Approach primer

Simplified Semantic Data Modeling (S2DM) - Approach Primer

Table of Contents

  1. Background
    1. Why do we need such an approach?
      1. Subject Matter Experts are often NOT data modeling experts
      2. Vehicle Signal Specification has been an alternative but requires improvements
    2. Design principles
      1. Problem
      2. Requirements
      3. Goal
      4. Artifact
  2. Proposed solution approach
    1. General workflow
    2. Idea (1): Maintain Entity and Property sets
    3. Idea (2): Maintain a set of reusable labels
    4. Idea (3): Construct unique IDs
    5. Idea (4): Allow arbitrary hierarchies for different classification criteria
    6. Other ideas
  3. Examples
  4. Special considerations
    1. Special cross references
    2. Model versioning

Background

Why do we need such an approach?

Subject Matter Experts are often NOT data modeling experts

Subject Matter Experts (SMEs) are often not familiar with data modeling, nor are they following best practices to formalize their knowledge. This lack in expertise can be problematic when they are in charge of expanding and maintaining a certain controlled vocabulary that will be used in real systems at the enterprise level.

Vehicle Signal Specification has been an alternative but requires improvements

When it comes to vehicle data, the Vehicle Signal Specification (VSS) has been offering an easy-to-follow approach to enable SMEs contribute to a controlled vocabulary of high-level vehicle properties (e.g., Speed, Acceleration, etc.).

Vehicle Signal Specification (VSS) is a controlled vocabulary for the properties of a car organized in a hierarchical tree. To learn more about VSS, please visit the official documentation page.

The VSS modeling approach has been well received by SMEs who have been extending the list of properties both publicly at the COVESA alliance and internally at BMW. However, this approach has reached its limits on what one can express with it. Among the limitations, is the fact that VSS uses a custom file extension .vspec that referes to files written in YAML with a custom syntax. The language used in vspec, as of December 2024, does not support cross references. Thus, it is not possible to model multiple inter-connected domains.
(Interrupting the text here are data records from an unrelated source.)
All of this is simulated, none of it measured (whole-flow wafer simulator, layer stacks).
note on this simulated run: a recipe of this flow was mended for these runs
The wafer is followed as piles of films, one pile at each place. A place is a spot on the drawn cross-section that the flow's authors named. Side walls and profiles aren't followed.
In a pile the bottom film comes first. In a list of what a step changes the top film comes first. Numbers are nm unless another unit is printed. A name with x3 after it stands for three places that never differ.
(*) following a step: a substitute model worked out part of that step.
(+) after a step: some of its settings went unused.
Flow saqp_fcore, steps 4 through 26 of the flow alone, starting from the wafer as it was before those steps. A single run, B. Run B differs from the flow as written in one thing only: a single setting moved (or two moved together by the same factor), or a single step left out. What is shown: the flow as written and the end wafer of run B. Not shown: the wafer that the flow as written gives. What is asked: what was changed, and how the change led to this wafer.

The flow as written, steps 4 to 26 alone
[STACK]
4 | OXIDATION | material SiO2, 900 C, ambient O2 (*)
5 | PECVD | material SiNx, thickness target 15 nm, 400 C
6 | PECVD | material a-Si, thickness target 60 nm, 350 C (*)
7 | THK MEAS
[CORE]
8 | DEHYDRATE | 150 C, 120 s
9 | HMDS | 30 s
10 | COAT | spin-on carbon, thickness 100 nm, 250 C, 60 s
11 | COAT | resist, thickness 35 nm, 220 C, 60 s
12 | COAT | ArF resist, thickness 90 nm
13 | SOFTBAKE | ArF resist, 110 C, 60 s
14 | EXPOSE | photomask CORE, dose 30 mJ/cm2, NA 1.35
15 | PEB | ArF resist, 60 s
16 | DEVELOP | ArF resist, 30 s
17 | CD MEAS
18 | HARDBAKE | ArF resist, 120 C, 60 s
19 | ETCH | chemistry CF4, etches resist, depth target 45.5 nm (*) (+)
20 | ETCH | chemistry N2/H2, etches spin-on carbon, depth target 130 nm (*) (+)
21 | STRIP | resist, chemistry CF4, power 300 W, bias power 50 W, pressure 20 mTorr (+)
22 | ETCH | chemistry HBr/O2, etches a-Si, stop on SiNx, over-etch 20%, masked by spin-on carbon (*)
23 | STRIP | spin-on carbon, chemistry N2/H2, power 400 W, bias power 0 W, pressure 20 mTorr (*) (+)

If you want to learn more about the current limitations of VSS, please visit these resources:

The reference mapping between the Vehicle Signal Specification (VSS) and this S2DM approach is documeted in /docs/s2dm_vss_mapping.md.

Design principles

Problem

  • Disparate vehicle data models that lack proper semantics.

Requirements

Criteria Requirement
Simplicity Modeling approach is easy to follow. Its representation is not verbose. It is friendly for anyone new to the area. It is easy to add new concepts.
Technology agnosticism Data model can be used with any downstream technology (e.g., by exporting it into multiple schemas).
Modularity Data model can be split into multiple (reusable) small pieces.
Scalability & Maintainability Model can scale up (e.g., concepts are extended). It can be easily maintained (e.g., changes and extensions are possible).
Metadata resource uniqueness Concepts in the data model are uniquely identifiable with future-proof ids (e.g., by the use of International Resource Identifiers (IRIs)).
Support for multiple classification schemes Polyhierarchies are supported to classify the terms in the vocabulary with different classification criteria (i.e., useful for data catalogs).
Support for cross-domain references Multiple cross-referenced domains are supported natively by the language (useful for contextual data).
Community & Tools Data model can be used in multiple up-to-date public tools. Modeling approach is based on a language that is already established in the open community.

Goal Goal

Goal

  • To minimize the effort needed to develop, extend, and maintain vehicle-related semantic data models. Goal Goal

Artifact

  • A guideline on how to model vehicle-related data with proper semantics and good practices.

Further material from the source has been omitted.